Turkey decried the Syrian government's unceasing crackdown on protesters as “inhumane” in its harshest criticism since the start of the unrest in mid-March at a time when thousands of Syrians started to pour into Turkey, fleeing the escalating violence in towns near the Turkish border.
Turkish Prime Minister Recep Tayyip Erdoğan, who said earlier last month that Syrian President Bashar al-Assad is a “good friend of mine,” slammed the crackdown on protesters by Syrian authorities on Thursday during a televised interview and said the “savagery cannot be digested.”
Erdoğan's remarks are the biggest departure from his earlier cautious approach in handling unrest in Syria, with which his government has worked out a historic reconciliation over the past few years.
Erdoğan personally attacked Assad's brother, Maher Assad, for the brutal clampdown and said that Syria, unlike Libya, is seen as akin to a Turkish domestic affair.

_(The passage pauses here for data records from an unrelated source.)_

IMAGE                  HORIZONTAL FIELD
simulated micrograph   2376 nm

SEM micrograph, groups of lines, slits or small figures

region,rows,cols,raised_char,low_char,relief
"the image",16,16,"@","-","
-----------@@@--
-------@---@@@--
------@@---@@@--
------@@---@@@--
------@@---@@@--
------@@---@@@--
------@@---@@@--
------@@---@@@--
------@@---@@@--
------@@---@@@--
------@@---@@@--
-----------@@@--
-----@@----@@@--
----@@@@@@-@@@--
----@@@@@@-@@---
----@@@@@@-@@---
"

Thousands of elite troops led by Assad's brother converged on Wednesday on a restive northern area, and neighboring villages warned that the convoys of tanks were approaching in one of the biggest military deployments since the 11-week uprising began. The elite Syrian military unit believed to be led by Assad's younger brother, Maher, had all but surrounded Jisr al-Shughour, leaving open just one route to the border to Turkey 20 kilometers away, sources say. The operation in the town involves the elite 4th Division commanded by Maher. The younger Assad also commands the Republican Guard, which protects the regime and is believed to have played a key role in suppressing the protests.
"Sadly, their actions are inhumane," Erdoğan said, referring to Maher Assad and his team, which has been ferocious in crushing the dissent. "Now the barbarity… Now think [soldiers] pose [for a photo] in such an ugly way at the bedside of women who they killed… that these images cannot be digested," Erdoğan said.
Erdoğan noted that developments in Syria have also put the UN Security Council at work, hinting that Turkey will not support the Syrian government as European countries and the US prepare to vote on a resolution that would condemn Syria over the violence.
Britain, France, Germany and Portugal have asked the UN Security Council to condemn Assad, although veto-wielding Russia has said it would oppose such a move.
"There are now preparations [in the Security Council]. We can't [support] Syria amidst all this as Turkey. We still have relatives [in Syria]," the prime minister said.
Erdoğan recalled his telephone conversation with Assad several days ago but complained that the Syrian government had shrugged off his calls. "I spoke with Mr. Bashar al-Assad four to five days ago. I explained this situation very clearly and openly. Despite this, they take this very lightly. And sadly they tell us different things," Erdoğan said.
Speaking about the increasingly growing number of Syrian refugees in Turkey, Erdoğan said Turkey cannot close its doors to those who want to seek asylum in Turkey. How long will this continue? "This is another issue," Erdoğan concluded.